Private Jail Operator Who Had Hoodwinked Judge Draws 120 Days

Times Staff Writer

A Municipal Court judge, angry that he had been hoodwinked, ordered a 120-day jail term Monday for a private jail operator who had previously persuaded the judge to sentence him to a corrections program the defendant founded and incorporated.

“I think a fraud was perpetrated on me,” Presiding Judge Thomas Gligorea of the South Bay Municipal Court said as he placed Glen Cornist of San Diego in custody. “I think I was had, to put it mildly.”

When Cornist pleaded guilty last month to driving under the influence--his third such conviction since 1983--Gligorea placed him on three years’ probation and ordered him to serve 120 days in California Halfway Houses Inc., a private work-furlough center in downtown San Diego.

Cornist requested the placement because he feared for his safety if he was jailed. He submitted a letter from the president of the company, Richard P.M. Bowden II, that Gligorea said he took to mean that Cornist had no connection with the work-furlough center.


But a week ago, Cornist’s estranged wife, Barbara Cornist, presented Gligorea with state corporation records identifying Glen Cornist as the founder of California Halfway Houses, prompting his detention and Monday’s hearing.

Gligorea accepted the records as formal evidence during the hearing. Though Glen Cornist told Gligorea that he was not the operator of the program, his wife testified that he had an office at California Halfway Houses and was still affiliated with the center.

The judge found the evidence of Glen Cornist’s ties to the company convincing.

“You own that company,” Gligorea said, glaring at the Southeast San Diego man. “If I had been made aware of that when I sentenced you, do you know what your chances would have been of going to that halfway house?”

He paused, then answered his own question: “You would have had two chances, as Dizzy Dean used to say--slim and none.”

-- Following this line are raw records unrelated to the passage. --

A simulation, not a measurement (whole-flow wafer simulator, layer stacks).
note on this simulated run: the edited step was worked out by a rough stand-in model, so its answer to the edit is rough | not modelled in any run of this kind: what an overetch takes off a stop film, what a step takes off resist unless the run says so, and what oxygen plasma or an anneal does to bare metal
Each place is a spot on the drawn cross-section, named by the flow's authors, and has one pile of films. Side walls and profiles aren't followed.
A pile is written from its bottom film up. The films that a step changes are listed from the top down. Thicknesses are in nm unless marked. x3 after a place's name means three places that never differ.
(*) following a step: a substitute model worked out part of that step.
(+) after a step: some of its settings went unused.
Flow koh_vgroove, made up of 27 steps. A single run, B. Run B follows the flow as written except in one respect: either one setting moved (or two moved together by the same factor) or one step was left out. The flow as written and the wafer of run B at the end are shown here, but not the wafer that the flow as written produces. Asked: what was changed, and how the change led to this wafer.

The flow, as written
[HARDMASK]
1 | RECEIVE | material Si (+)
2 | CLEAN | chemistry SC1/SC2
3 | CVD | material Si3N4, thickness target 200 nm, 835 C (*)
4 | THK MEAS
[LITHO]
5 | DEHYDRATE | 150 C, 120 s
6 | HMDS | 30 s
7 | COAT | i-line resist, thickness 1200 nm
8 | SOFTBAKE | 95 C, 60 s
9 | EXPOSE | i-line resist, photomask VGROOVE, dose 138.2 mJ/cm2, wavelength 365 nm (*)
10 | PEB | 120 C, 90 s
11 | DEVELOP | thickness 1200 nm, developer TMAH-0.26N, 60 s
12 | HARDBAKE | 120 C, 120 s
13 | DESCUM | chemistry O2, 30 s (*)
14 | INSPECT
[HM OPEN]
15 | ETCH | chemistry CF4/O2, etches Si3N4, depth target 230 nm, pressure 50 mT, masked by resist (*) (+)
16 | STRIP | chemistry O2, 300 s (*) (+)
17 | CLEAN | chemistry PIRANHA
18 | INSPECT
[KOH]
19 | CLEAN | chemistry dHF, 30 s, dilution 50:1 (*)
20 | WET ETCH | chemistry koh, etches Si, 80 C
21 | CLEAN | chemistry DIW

Gligorea directed Deputy Dist. Atty. Dianna Davis to subpoena Bowden to appear in court next week to answer questions about California Halfway Houses, one of a handful of private work-furlough programs opened in San Diego in the last two years as a low-cost alternative to the county’s overcrowded jail system.

The private centers--which allow prisoners to work during the day while remaining locked up at night--are not regulated by local, state or federal authorities.

Bowden could not be reached for comment Monday. He told The Times last week that Glen Cornist had been a consultant to the center in the past, but he declined to answer questions about Glen Cornist’s current capacity. Bowden said at least four other Municipal Court judges had placed offenders with California Halfway Houses.


A complaint in San Diego County Municipal Court accuses Richard Perry Miles Bowden II of misdemeanor charges of carrying a concealed weapon and carrying a loaded firearm within the city limits. Bowden denied Saturday that he was the man in the complaint.

Glen Cornist owned the county’s first--and for a time, most successful--private work-furlough program, Western States Re-Entry Program. The Southeast San Diego center closed during the summer, after an inquiry by a Superior Court judge into a prisoner’s allegations of unsanitary conditions and probation officers’ concerns about the program’s management.

Glen Cornist also is the owner of Model Ex-Offenders Inc., a halfway house that contracts with the state Department of Corrections to house state prison parolees. According to department officials, the company was paid about $350,000 by the state in the year ended June 30; its contract this year allows maximum payments of $445,000.

As conditions of his probation on the latest drunken-driving conviction, Glen Cornist was ordered not to drink, and his driving privilege was suspended. At the hearing Monday, Barbara Cornist testified that she had seen her husband driving and had smelled alcohol on his breath during the last few weeks. She also testified that two weeks ago he threatened to kill her and held a gun to her head.


“Whatever happens to him today, it’s not because I’m trying to get even,” she said. “It’s because I want him to get help.”

Glen Cornist denied the allegations. His attorney, Alfred Greene, argued that Barbara Cornist had made the charges to gain an advantage in the couple’s divorce proceedings.

“The only allegations brought forward are very suspect and should be given the weight they deserve,” Greene said. He urged Gligorea to ask the county Probation Department to investigate the case.

Instead, Gligorea sent Glen Cornist to jail for 120 days and warned that he could be sentenced to as much as a year in custody if further investigation corroborated more of his wife’s claims.


“Even those of us who have been here 16 years and have heard a lot of stories--sometimes we’re taken in, also,” Gligorea said. “And I was taken in on this one.”